Winter is a good time to set homesteading goals. I don’t mean New Year’s resolutions. That’s a whole different kind of goal setting, and one that I am frankly not that good at. Though this year I did make a resolution to try to publish a blog every day so that I could develop more confidence about putting my writing “out there”.
In spring and summer when everything is green and beautiful, and I am so busy growing stuff, working on projects, and trying to use every bit of glorious daylight to see our dreams through, it’s hard to slow down long enough to do proper planning. But in the middle of winter when our trees are naked, and even the prettiest parts of our landscape and living areas seem a little lackluster, it’s easier to see what still needs to be done and make a plan for how to get there.
This time of year, I’m not as likely to be taken in by a pretty picture and the temporary feeling of abundance. I can see the flaws and deficiencies that still need tending to. Winter makes me critical. And the cold conditions also make me more likely to sit at a desk and do proper research and planning. The short days leave me more time to read and learn. It’s not just the thought of a new year that prompts the urge to set goals, but a convergence of contemplative conditions.
The photos above are of winter the year before we bought this property and fall the year after. Despite the seasonal differences, you can see we’ve made big changes to the landscape. The addition of a second pond and new structures are obvious. There is not enough detail in the photo to see it all, but we added a greenhouse above the pond, a shipping container with solar panels below it, a large fenced garden, a fenced goat pasture, a pig shelter and pig paddocks, lots of fruit trees and bushes, a vineyard, an herb garden, dug several rain diversion channels and rain depressions, created paths, and amended soil with cover crops and sheet mulching. And we’ve also changed how we use the property. We’re raising more animals and growing more food.
In late 2015 and 2016, after these photos were taken, we added a fenced buck pasture and shelter, planted more trees, built a new duck shelter, amended a lot more soil, created duck paddocks, added more swales and hugelcultures, built a smokehouse, added some mini-ponds, and more. It will be interesting to see what our the Google Earth view looks like the next time they deign to take our measure.

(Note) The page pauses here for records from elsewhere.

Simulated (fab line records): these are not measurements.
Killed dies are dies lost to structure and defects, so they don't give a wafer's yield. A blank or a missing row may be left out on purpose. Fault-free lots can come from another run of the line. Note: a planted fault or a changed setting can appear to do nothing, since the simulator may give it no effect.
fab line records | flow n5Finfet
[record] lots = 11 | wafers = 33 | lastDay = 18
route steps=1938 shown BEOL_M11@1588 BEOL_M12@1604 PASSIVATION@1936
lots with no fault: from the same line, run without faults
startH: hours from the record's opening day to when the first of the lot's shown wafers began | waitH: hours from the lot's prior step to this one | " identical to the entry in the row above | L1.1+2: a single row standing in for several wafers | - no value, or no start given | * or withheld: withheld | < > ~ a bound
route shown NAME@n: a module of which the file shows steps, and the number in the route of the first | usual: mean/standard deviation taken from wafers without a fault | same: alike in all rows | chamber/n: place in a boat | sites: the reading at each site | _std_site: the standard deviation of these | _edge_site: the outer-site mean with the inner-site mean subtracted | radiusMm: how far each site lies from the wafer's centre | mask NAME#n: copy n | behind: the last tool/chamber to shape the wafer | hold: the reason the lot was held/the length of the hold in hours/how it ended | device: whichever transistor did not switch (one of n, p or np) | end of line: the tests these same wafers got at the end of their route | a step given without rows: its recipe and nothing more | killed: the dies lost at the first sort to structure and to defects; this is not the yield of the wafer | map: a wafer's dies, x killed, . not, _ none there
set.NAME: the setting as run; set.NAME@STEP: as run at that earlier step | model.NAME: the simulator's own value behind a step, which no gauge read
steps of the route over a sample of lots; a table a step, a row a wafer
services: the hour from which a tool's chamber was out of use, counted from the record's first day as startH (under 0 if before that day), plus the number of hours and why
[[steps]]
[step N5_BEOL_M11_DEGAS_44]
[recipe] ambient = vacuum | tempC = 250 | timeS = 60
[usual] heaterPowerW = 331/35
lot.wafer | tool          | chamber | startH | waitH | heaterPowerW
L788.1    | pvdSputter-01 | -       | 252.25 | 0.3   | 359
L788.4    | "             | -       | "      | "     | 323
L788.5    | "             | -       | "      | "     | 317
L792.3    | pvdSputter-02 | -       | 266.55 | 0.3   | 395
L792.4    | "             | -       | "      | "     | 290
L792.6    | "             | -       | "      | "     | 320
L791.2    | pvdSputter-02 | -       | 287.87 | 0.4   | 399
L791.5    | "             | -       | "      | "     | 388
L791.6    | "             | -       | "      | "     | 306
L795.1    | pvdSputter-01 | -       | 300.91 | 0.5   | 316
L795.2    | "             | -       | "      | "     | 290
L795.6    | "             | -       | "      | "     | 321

We’ve done a lot. And there’s a lot more to do. So, each year, around this time, I start this process again. Assessing our progress, counting successes and failures, reviewing our “wish list”, and deciding what’s most important and what we actually have the time, energy and resources to handle. Then I also leave a little room for spontaneity. No matter how much you plan, better information, new challenges, and life happens.
There will always be more to do. But each year, the list gets shorter as we transition from building to simply living, and then oneday soon, to living simply. And this is the definition of sustainability, there has to come a point where we stop building and start sustaining. Infinite growth is not sustainable. Thank goodness.